Autonomous cars aren't perfect, but how safe must they be?
As autonomous car technology rapidly progresses, makers of the cars face the difficult question of how safe they must be before they're ready to move people on highways and city streets.
Right now, companies such as Google, Audi, and Mercedes-Benz are testing the cars in a small number of cities to demonstrate they can be safer than human drivers. They also must figure out what level of risk is acceptable to both government regulators and a potentially skeptical public.
Government statistics show that human mistakes are responsible for 94 percent of the 33,000 traffic fatalities each year. Autonomous cars won't get drowsy, distracted or drunk, so in theory they could eliminate those mistakes and save an estimated 31,000 lives a year.
But as a Valentine's Day fender-bender involving a Google autonomous Lexus and a public bus shows, cars that drive themselves can make mistakes.
"We cannot expect any technology, any solution to be perfect all the time," says Raj Rajkumar, a computer engineering professor at Carnegie Mellon University who has led autonomous vehicle research for 15 years. "We live in a very uncertain world where lots of things happen."
Given that, regulators and would-be passengers may have to accept that the cars will cause a limited number of crashes, including deadly ones, if overall they save thousands of lives.

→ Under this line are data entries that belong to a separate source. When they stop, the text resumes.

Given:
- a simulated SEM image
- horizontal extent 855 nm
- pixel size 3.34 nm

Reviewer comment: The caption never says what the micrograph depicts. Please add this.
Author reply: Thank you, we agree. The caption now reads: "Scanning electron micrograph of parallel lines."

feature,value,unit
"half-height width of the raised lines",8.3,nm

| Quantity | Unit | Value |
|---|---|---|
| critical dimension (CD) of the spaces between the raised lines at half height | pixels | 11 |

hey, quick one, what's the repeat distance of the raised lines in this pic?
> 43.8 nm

"We should be concerned about automated vehicles," says Bryant Walker Smith, a University of South Carolina law professor who studies the technology. "But we should be terrified about today's drivers."
Google is testing a fleet of 56 autonomous cars on the streets of Mountain View, California; Austin, Texas; and Kirkland, Washington. The cars have driven themselves almost 1.5 million miles, with a person as backup in the driver seat. The company also uses a simulator to test the cars in a variety of scenarios. Other companies such as Nissan, software firm Cruise Automation and parts suppliers Bosch and Delphi also are testing on public roads. Test cities also include San Francisco, Las Vegas and Pittsburgh.
Chris Urmson, head of Google's self-driving car program, wrote in a January blog that during the past two years, drivers took control 13 times when its cars likely would have hit something. He noted that the rate of human intervention is dropping and he expects it to keep falling.
In the bus crash, Google for the first time admitted its car was at least partly responsible. The computer and human driver assumed the bus would yield as the car moved around sandbags. Instead, the bus kept going and the car hit its side. Google has updated its software.
In about a dozen other crashes on city streets, Google blamed the human driver of the other vehicle.
Google wants to make cars available to the public around the end of 2019, assuming its data shows the time is right for deployment.
A Virginia Tech University study commissioned by Google found that the company's autonomous cars crashed 3.2 times per million miles compared with 4.2 times for human drivers. But the study had limitations. The human figures were increased to include an estimate of minor crashes that weren't reported to police. All autonomous car crashes in California, however, must be reported. The study also didn't include potential crashes that were avoided when human backup drivers took control.
U.S. traffic deaths have declined steadily for most of the past decade, from 43,510 in 2005 to 32,675 in 2014. But estimates show they spiked 9 percent in the first nine months of last year due mainly to increased miles traveled, texting and other distractions.
If autonomous cars are the answer to sharply reducing those figures, they'll first have to gain the public's trust. A January poll by AAA found that three-quarters of U.S. drivers are "afraid" to ride in an autonomous car. A University of Michigan poll found similar results in Japan, China, India and elsewhere.
Unlike Google, which wants to test cars without human drivers, automakers and parts companies are rolling out autonomous features as they are ready.
The AAA poll found that drivers are somewhat comfortable with the individual features of autonomous driving such as automatic emergency braking. Separate studies have shown those features can cut crashes. The Insurance Institute for Highway Safety says autonomous braking alone would prevent 700,000 rear crashes per year if installed on all cars.
On Thursday, transportation officials and automakers said they agreed to make automatic braking standard in nearly all cars within the next six years.
General Motors has plans to soon test autonomous cars by carrying employees around a technical center near Detroit. Still, John Capp, director of global safety and vehicle programs, sees humans behind the wheel for the foreseeable future.
"We can't afford to tarnish safety by doing experimentation on the roads," he says.
The burden of proof will be on companies to show that the technology is safe, Adam Jonas, a Morgan Stanley auto analyst, told investors recently.
But even with that evidence, some governments may still be reluctant. "No mayor wants to be the first elected official blamed for the death of a citizen by a robot," Jonas wrote.
Yet cities, seeing potential job growth and safety benefits, already are competing for wider use of the cars, he wrote.
In Austin, Mayor Steve Adler says Google cars in his city haven't caused any crashes, and he believes they bring safety benefits. "We don't get perfection with regular drivers either," he says.
Adler sees allowing the cars in small, controlled areas that expand as the cars prove themselves safe.
Colby Huff, a radio host from Springfield, Illinois, wouldn't ride in one. While others would welcome the car handling a daily commute, Huff doesn't think programmers are infallible.
"There's just too much that can go wrong in something that weighs a ton or so," he says. "It's not worth my family's safety to trust a machine."